Petroleum companies are familiar with the problems caused by the formation of water-in-crude oil emulsions, especially with those related to the increment of the crude oil apparent viscosity and their impact on the oil production. Many studies have been conducted to establish the existing relationship between the crude oil emulsions apparent viscosity and their water content. However, there is a lack of information in the literature concerning the actual impact of the emulsions on the pressure drop trough pipelines and on its consequence, the reduction of crude oil production.
The thermo-hydraulic calculation of a producing oil stream is usually based on black-oil models for PVT properties and on multiphase flow correlations or models suitable for pressure drop prediction. These models and correlations demand the knowledge, amongst other parameters, of the viscosity of the liquid phase as an input data. Usually, the values of this property are measured with rheometers using standardized procedures. However the thermo-hydraulic calculation becomes more complex in the case of water-in-oil emulsions. The question is how to get a correct viscosity to use for the pressure drop calculation and thus, how to prepare a synthetic fluid that represents the actual emulsion. The objective of this study was to understand the state of the art relative to the emulsion formation and rheology. The main rheological models that are applicable to emulsions are presented, as well as the methodologies for the determination of its parameters in the laboratory. This paper also investigates the usual correlations applied for the flow of gas and water-in-oil emulsions through pipelines. Actual data from field were used to allow the evaluation of the results obtained through the simulations using the proposed procedure. This information is relevant to establish how the presence of water-in-crude oil emulsions can interfere with the technical and economical viability studies.

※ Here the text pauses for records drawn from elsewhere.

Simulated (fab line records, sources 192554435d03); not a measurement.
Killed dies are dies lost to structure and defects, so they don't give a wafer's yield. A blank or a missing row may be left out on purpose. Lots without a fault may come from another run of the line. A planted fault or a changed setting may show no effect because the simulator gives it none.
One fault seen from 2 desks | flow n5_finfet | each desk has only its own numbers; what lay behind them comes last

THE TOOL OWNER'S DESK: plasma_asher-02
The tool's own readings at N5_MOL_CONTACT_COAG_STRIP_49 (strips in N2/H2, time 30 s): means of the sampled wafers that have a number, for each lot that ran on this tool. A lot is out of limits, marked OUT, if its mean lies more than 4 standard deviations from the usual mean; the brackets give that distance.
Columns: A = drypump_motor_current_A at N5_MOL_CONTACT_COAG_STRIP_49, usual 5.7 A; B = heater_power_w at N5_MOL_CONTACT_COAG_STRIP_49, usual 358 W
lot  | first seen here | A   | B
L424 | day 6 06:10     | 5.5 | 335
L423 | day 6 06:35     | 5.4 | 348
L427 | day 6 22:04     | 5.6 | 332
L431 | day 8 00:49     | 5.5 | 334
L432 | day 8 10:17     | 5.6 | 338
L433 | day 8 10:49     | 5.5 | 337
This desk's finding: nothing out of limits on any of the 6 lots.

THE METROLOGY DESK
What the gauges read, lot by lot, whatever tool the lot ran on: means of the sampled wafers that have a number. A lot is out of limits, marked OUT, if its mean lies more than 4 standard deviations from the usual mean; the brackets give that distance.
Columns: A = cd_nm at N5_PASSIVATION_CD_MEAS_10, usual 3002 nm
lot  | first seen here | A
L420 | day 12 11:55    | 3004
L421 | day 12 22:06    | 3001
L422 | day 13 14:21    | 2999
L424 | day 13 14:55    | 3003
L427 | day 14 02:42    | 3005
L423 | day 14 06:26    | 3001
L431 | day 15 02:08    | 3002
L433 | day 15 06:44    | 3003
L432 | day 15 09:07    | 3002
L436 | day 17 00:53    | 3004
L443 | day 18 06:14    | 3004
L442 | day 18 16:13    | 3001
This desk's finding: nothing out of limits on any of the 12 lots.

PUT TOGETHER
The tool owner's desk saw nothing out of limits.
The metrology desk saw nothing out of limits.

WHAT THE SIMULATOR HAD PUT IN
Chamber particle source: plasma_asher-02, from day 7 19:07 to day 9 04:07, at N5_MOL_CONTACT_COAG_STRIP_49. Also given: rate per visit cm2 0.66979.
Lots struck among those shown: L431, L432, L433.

Water-in-oil (W/O) emulsions are very common in the petroleum industry in particular at the upstream operations. They form naturally during the crude oil production and the water content can be as high as 60% by volume.
The presence of W/O emulsions may have a strong impact on the crude oil production, especially in offshore conditions. In such kind of systems the temperature of the crude oil varies widely along the flow from the reservoir to the platform storage tanks. For example in Campos basin, where most of the Brazilian crude oil is produced, typically the temperature of the oil gradually decreases from 80 °C at the bottom of the well-bore, located 3,000 m below the seabed, to about 60 °C at the top of the well-bore, located 1,000 m below the sea level, where the sea water temperature may vary from 4 °C to 10 °C. In order to reach the storage tank, the crude oil has to flow for several hundreds meters through a pipeline in a cold environment. The contact with the cold seawater imposes a major decrease in the crude oil temperature; hence crude oil arrival temperatures below 30 °C have been frequently reported at Campos Basin.